WASHINGTON (AFP): The aerospace company Blue Origin has struck a deal to build a US-made rocket engine that aims to eliminate reliance on Russian engines for American satellite launches.

Blue Origin owner Jeff Bezos, who founded Amazon.com and also owns the Washington Post, announced the deal in the US capital on Wednesday to jointly fund a new BE-4 rocket engine with the United Launch Alliance.

ULA is a joint venture of Boeing and Lockheed Martin.

"ULA has put a satellite into orbit almost every month for the past eight years - they're the most reliable launch provider in history and their record of success is astonishing," Bezos said.

"With the new ULA partnership, we're accelerating commercial development of the next great US-made rocket engine."

The deal allows for a four-year development process, with full-scale testing in 2016 and first flight in 2019, Blue Origin said in a statement.

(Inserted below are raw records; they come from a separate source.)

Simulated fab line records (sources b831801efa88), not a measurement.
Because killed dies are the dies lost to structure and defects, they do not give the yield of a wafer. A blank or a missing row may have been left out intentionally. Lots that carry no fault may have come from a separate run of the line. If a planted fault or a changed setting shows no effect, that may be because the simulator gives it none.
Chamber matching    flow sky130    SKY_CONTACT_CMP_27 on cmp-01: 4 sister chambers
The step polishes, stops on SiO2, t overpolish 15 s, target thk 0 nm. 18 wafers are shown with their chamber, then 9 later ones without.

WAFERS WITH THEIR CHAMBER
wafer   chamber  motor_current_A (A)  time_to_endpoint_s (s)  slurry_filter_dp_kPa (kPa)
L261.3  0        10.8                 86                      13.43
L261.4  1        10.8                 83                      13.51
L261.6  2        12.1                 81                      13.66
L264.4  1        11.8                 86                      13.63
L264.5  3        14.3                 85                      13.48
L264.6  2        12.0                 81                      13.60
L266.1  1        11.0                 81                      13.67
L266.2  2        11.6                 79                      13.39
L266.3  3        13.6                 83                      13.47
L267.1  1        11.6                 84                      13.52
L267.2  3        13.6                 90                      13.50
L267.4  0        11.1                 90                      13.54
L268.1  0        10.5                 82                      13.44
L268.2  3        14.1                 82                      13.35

The BE-4 would not replace the Russian-made RD-180 rocket engine that ULA uses to power its Atlas V rocket.

Rather, two BE-4s would be used to power both Blue Origin's and ULA's "next generation launch systems," it said.

The companies declined to say how much they were spending to develop and build the new rocket engine, which has already been three years in the making.

Another Internet entrepreneur and aerospace magnate, Elon Musk who runs SpaceX, has complained about US reliance on Russian-built engines for rocket launches.

In April, SpaceX also filed a legal challenge to the US Air Force's award of a major contract to ULA, saying it unfairly excluded other companies from competing for a share of national security satellite launches.